Editorial | Bracing for Trump
Elections sometimes deliver unwelcome and confusing outcomes.
Usually, though, the consequences of those results are felt only in, or overwhelmingly by the citizens of the countries where the ballots were cast. But if you believe in democracy, and that the conduct of elections are free and fair, and free from fear, there is little to do but to abide by the decisions of voters and allow the institutions of democracy to function as they should.
In that context, this newspaper respects the decision of American voters on Tuesday to elect Donald J. Trump as the 47th president of the United States, notwithstanding that we find it perplexing and contemplate his coming four-year tenure with deep apprehension.
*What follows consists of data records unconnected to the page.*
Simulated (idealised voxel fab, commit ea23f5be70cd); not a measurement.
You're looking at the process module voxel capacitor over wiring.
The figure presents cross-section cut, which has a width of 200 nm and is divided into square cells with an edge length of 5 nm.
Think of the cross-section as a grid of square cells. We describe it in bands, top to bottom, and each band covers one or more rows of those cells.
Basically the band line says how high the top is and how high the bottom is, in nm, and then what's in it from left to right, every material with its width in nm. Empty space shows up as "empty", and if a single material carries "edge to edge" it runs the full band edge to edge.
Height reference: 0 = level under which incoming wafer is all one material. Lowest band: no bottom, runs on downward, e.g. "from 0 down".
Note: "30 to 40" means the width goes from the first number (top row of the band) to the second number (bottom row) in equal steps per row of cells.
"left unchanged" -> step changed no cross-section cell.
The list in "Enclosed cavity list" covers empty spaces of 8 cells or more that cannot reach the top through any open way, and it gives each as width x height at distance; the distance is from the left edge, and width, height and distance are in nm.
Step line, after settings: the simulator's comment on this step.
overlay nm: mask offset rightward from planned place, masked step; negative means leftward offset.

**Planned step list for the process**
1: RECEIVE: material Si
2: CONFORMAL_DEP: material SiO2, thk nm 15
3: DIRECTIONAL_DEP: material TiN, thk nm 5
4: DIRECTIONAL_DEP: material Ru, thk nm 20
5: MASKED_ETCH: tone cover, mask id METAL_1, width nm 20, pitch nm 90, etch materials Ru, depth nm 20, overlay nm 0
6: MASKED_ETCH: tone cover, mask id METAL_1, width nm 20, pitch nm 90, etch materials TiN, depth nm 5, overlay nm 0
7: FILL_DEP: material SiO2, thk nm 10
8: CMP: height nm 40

Indeed, Jamaica – as does the rest of the rest of the world – had a stake in Tuesday’s election; in who leads the United States; and in the general governance of that country. And not only for the sentimental reason that Mr Trump’s rival, the Democratic Party presidential nominee, Kamala Harris, is partly of Jamaican descent, with family who still reside in this island.
Ms Harris’ father, Don Harris, a Jamaican, is a renowned economist and emeritus professor at Stanford University. Her mother was from India.
Indeed, Jamaica has a large diaspora in the United States.
More importantly, the United States is still the most powerful country in the world. It has the largest economy, is culturally influential, and possesses the globe’s most technologically advanced military. It also dominates the world’s major multilateral institutions and exerts great ‘soft power’.
In other words, who sits in the White House is not a concern exclusively of Americans. It has global consequences.
AUTHORITARIAN ASPIRATIONS
On the first point, on the domestic ‘ownership’ of the US presidency, while The Gleaner pays due deference to the absolute right of Americans to elect whom they wish as their leader, we are nonetheless surprised at their choice on this occasion, given Mr Trump’s character and the threats many people perceive that he holds for the institutions of American democracy.
There is evidence from Mr Trump’s chaotic first (2017-21) term, when, among other things, he attempted to orchestrate an executive coup to remain in office.
Against all evidence and multiple rulings by courts, Mr Trump instigated a campaign claiming that the 2020 election was stolen from him.
When that failed, he urged his vice-president, Mike Pence, while conducting the constitutional formality of certifying the electoral college votes to confirm Joe Biden as the new president, to reject the ballots. The votes of an unconstitutional alternative slate of electoral members would instead be counted.
Mr Trump also egged on his supporters who stormed the US Capitol, where the votes were being officially tallied. Many among the marauding Trump supporters chanted “Hang Mike Pence!”
During the long campaign for Tuesday’s election, Mr Trump reprised the nativist, misogynistic and racist tropes of his previous period; he was convicted in a civil court of sexual assault and was criminally convicted of doctoring business ledgers to hide hush-money payments to a porn star.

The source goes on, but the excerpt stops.